Official launching of the Project, LCBC – GEF – UNDP Project
On Monday, 11 November 2019, the Project: “Improving the Management of the Lake Chad Basin by implementing the Strategic Action Programme (SAP) to strengthen climate change resilience and reduce stress on the ecosystems” was launched at the conference room of the Ledger Plaza Hotel, in N’Djamena. This launching ceremony was coupled with its maiden Steering Committee Meeting. The implementing agency of the Project is LCBC with technical support of the United Nations Development Programme (UNDP) and financial support from the Global Environment Facility (GEF). The ceremony was attended by LCBC member states, local communities of the Lake Chad Basin, NGOs and Technical and Financial Partners (TFPs).
This project is launched after the just ended Project: “Reversal of Land and Water Degradation Trends in the Lake Chad Basin Ecosystem”, also supported by UNDP-GEF. It aims to enable LCBC and its member states to achieve integrated management of Lake Chad’s resources by strengthening resilience to climate change. This management will be based on the Lake Chad Basin ecosystem through the implementation of agreed policies, legal and institutional reforms, the development of management tools, investments and pilot actions to improve water quality and quantity, biodiversity protection and livelihood support.

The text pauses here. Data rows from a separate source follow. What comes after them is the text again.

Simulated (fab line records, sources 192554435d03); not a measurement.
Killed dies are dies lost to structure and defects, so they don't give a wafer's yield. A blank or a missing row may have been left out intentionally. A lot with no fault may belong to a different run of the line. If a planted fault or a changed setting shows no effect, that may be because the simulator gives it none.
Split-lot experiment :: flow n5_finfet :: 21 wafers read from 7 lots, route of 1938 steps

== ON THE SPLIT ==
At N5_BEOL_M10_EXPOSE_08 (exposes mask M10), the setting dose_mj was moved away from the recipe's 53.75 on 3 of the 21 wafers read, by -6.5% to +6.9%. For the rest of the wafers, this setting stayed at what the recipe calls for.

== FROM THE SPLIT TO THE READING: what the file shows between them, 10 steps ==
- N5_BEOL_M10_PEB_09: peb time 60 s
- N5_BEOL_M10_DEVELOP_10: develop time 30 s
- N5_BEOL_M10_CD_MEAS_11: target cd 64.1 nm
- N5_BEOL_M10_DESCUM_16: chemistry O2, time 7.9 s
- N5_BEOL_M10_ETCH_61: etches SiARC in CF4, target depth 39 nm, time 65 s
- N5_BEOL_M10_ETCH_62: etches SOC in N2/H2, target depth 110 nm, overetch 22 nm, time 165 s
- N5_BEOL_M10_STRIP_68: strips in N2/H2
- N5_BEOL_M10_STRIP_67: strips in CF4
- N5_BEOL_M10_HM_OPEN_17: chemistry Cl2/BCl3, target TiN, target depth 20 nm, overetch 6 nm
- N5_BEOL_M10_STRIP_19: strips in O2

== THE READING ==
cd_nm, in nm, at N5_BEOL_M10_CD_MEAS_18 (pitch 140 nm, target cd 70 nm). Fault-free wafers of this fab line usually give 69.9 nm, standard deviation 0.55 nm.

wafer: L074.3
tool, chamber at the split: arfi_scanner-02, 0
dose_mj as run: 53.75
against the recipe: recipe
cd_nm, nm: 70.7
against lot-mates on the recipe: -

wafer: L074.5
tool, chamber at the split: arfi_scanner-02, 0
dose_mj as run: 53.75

Consequently, it will develop a more coordinated management, based on Integrated Water Resources Management (IWRM), at both national and regional levels, with emphasis on the expanded role of all stakeholders, in a participatory manner. In a replicable way, the project will illustrate integrated strategies for water ecosystem management. The illustrations will focus on the development of inter-sectoral management approaches that will address requirements for institutional realignment and appropriate infrastructure, the adoption of new modalities for sectoral participation, the strengthening of regional capacities for sustainable basin management, the links between the underlying economic causes of environmental degradation and the general need for sustainability.
In his welcome address, the Executive Secretary of LCBC, Ambassador Mamman Nuhu, commended the relevance and multi-sectoral approach of this complex but structuring and innovative project. “I am convinced that this spirit of partnership will facilitate the implementation of the Project and optimise its impact on the sustainability of the Lake Chad Basin”, he said. He insisted on the commitment of the Commission to ensure the steering of this project, which was designed in the spirit of the SAP and Vision 2025 of the LCBC. It is a relevant unifying framework to ensure consistency and better coordination of the multitude of investments in this living environment and to improve the effectiveness of interventions and restore strong leadership to LCBC in the coordination and strategic steering of natural resource management.
For his part, the UNDP Deputy Resident Representative, Mr Stephen Kimloch Pichat, particularly welcomed the approach that had led to the preparation of this project. According to Mr Pichat, no effort is too much to improve the level of Lake Chad, this “hydrological miracle”, this “oasis nestled in the heart of the Sahara” and breadbasket for 47 million people whose livelihoods depend on the lake and its related resources.
Chairing the solemn launching ceremony, the Chadian Minister of Environment, Water and Fisheries, First Commissioner of Chad to LCBC, focused on the many challenges facing the Lake Chad Basin, including “the accelerated degradation of its ecosystems, in particular water resources, which have declined sharply in volume and area by about 90%”. According to Mr Brahim Mahamat Djamaladine, it goes without saying that the implementation of the various components of this project will enable member states and local communities to reverse the degradation of the lake’s resources and strengthen the resilience of ecosystems and populations to the effects of climate change.
The four-year project will focus on local communities, mainly breeders, farmers, fishermen, associations of wholesalers, women’s associations involved in market gardening and crafts, traditional hunters and loggers, users of non-timber forest products, and more recently, sand miners, who all derive their livelihood and income directly from the Lake Chad Basin. The number of users of the lake and its resources have increased considerably in recent years, particularly due to food crises, natural disasters and security problems resulting from the attacks of the terrorist group, Boko Haram. In addition to focusing on resilience to climate change, this project, which draws not only on lessons learned from other similar GEF regional projects on International Waters, will establish action synergies with other LCBC regional and national projects, programmes and activities and record lessons learned from the previous UNDP-LCBC/GEF project.